Jason Barr

Posted on May 23, 2023 • Edited on Jul 2, 2023

How To Create Your Own Programming Language

#programminglanguages #compilers #interpreters #javascript

Programming languages fascinate me.

They are the means by which we communicate human desires into machine-usable instructions that can create amazing art, produce scientific breakthroughs, and carry out just about every type of business on the planet.

We break down these human-readable words and phrases into electrical impulses that turn tiny switches on and off, and the entire modern world is based on the movement of those little switches.

To program is an act of creation, and programming languages are the means by which we programmers create our universes.

In this series of posts, we will build our own programming language together.

Why Create Your Own Language

There are hundreds of programming languages already. Why create your own?

Well, maybe there's something you want to do that existing languages just don't do well enough for your liking.

Maybe your passion is data visualization, and you want a language geared specifically for that task.

Languages are also fantastic for experiments. Some of the most beloved languages today have their roots in language experiments. For example, the ML family of languages (which includes OCaml and F#) started life as a theoretical type system. Lisp originally came from a paper on theories related to recursive functions. Ideas from these 2 language families have made their way into several modern languages that are in widespread use, including Rust and JavaScript.

Maybe you just enjoy a good programming challenge. Some of the hardest programming problems I've ever solved have come about while building interpreters and compilers. Creating a programming language brings together skills from a wide range of programming and computer science topics, including data structures and algorithms, computability theory, and more.
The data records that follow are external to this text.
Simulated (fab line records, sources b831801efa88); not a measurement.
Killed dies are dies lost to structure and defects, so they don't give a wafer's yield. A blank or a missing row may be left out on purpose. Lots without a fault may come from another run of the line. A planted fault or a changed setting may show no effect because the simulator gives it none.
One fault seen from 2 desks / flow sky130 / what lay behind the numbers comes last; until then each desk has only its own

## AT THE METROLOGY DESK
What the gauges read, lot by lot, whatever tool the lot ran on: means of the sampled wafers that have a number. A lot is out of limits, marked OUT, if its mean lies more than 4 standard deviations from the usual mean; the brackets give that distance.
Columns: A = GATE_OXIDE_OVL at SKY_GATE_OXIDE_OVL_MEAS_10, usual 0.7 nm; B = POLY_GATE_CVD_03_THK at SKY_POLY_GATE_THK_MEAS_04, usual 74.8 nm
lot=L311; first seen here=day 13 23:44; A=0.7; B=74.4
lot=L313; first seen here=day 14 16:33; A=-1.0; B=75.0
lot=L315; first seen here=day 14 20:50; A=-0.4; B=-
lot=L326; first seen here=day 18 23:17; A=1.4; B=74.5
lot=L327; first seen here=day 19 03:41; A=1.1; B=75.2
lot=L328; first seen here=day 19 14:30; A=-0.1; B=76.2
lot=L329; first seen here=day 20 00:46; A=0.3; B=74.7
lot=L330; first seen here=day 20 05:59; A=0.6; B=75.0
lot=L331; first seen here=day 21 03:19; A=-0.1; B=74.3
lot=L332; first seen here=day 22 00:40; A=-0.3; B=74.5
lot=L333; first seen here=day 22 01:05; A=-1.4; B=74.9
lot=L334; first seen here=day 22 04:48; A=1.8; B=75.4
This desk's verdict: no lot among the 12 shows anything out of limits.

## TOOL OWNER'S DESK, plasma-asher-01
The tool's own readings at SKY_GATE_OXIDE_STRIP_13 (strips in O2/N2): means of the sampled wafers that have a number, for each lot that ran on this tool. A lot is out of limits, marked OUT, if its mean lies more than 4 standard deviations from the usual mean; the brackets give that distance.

As for me? I just think creating languages is fun. I enjoy it, and I hope that maybe some of the people who read this series will come to enjoy it as well. I'm a better programmer because of the projects I've built while learning and creating new languages, and I'm sure you'll learn a lot from it too.

I'm far from an expert on language design and implementation. I just have a lot of fun doing it, and I'm here to document what I'm learning in case it's helpful for anyone else.

What Is A Programming Language?

Is a language the symbols (syntax) you use to tell the computer what to do? Is it the semantics (the meaning of those symbols)? Is it something else? A compiler or interpreter? All of the above?

I'm going to say it's a little bit of all of them. Obviously the semantics are the most important part. You can use the same syntax to implement vastly different semantic models. See the "Metacircular Evaluator" in chapter 4 of Structure and Interpretation of Computer Programs for an example of this. Using the same s-expression based syntax, the authors implement 4 radically different evaluator semantics.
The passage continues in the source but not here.